In a bid to counter the rapid expansion of Reliance Consumer Products’ Campa Cola in regional markets, global beverage giants PepsiCo and Coca-Cola are reportedly considering launching budget-friendly drink options. According to industry sources, the companies may introduce drinks priced 15-20% lower than their mainstream brands, particularly targeting regional consumers.
Reliance’s Campa brand has made inroads with competitive pricing and attractive trade margins, a move disrupting the duopoly enjoyed by Pepsi and Coca-Cola in India. With Campa priced at ₹10 for a 200 ml bottle and ₹20 for 500 ml, compared to Coca-Cola and Pepsi’s 250 ml bottles at ₹20, Reliance is aggressively positioning itself in the market. In response, PepsiCo’s largest Indian bottling partner, Varun Beverages, hinted at creating products to address this competitive pricing.

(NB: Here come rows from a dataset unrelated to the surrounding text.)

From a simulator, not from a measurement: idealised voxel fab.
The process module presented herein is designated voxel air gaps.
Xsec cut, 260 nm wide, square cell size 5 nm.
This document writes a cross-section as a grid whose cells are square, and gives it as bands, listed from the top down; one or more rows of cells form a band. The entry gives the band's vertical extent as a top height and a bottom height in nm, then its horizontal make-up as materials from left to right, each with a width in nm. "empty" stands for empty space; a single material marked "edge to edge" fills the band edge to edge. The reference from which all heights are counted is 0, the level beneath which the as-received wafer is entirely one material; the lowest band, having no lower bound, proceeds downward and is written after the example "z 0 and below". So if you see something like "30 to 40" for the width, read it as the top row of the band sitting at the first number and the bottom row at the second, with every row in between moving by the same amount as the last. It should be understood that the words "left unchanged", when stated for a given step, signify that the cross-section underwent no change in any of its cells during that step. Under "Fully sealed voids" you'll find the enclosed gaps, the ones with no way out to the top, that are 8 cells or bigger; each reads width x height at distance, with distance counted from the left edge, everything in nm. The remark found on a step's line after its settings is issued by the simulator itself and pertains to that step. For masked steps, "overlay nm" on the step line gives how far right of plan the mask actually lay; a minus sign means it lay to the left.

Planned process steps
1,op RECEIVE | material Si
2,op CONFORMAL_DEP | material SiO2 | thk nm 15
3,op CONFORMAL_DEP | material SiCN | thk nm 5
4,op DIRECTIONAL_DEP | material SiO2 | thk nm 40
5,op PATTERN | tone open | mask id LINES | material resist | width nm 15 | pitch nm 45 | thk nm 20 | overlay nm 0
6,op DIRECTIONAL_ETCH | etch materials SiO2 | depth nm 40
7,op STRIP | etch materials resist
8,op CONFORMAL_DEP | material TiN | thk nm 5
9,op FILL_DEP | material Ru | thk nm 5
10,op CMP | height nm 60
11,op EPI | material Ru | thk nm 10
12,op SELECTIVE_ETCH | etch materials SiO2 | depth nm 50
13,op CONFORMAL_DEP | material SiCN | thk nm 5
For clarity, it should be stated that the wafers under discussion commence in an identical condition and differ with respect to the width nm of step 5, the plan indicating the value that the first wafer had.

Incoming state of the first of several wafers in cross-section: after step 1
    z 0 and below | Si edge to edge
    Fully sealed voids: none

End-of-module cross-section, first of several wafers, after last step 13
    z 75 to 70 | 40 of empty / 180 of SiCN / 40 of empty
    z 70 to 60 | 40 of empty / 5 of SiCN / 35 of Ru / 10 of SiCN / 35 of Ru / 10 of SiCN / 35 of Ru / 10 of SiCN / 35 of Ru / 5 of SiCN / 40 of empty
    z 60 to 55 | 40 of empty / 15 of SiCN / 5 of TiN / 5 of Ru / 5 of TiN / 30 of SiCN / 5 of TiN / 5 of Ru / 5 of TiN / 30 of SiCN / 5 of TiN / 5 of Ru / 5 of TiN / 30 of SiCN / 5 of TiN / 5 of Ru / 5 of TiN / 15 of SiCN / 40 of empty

Coca-Cola, meanwhile, is scaling up the distribution of its ₹10 returnable glass bottles in tier-2 markets and evaluating the expansion of regional brands like RimZim, which offers unique flavours aimed at local preferences. This allows Coca-Cola to protect the value and margins of its flagship brands without diluting brand equity.
Reliance is not only competing on price but also enticing distributors with higher trade margins of 6-8%, compared to 3.5-5% offered by PepsiCo and Coca-Cola. Tata Consumer Products’ MD, Sunil D’Souza, noted the significance of Reliance’s pricing strategy, stating that despite similar retail prices, Campa’s favourable trade margins create a competitive edge that impacts industry dynamics.
As competition intensifies, both Pepsi and Coca-Cola are likely to deploy regional promotions and strategic pricing adjustments to retain their market share amid Campa’s ascent in India’s soft drink landscape.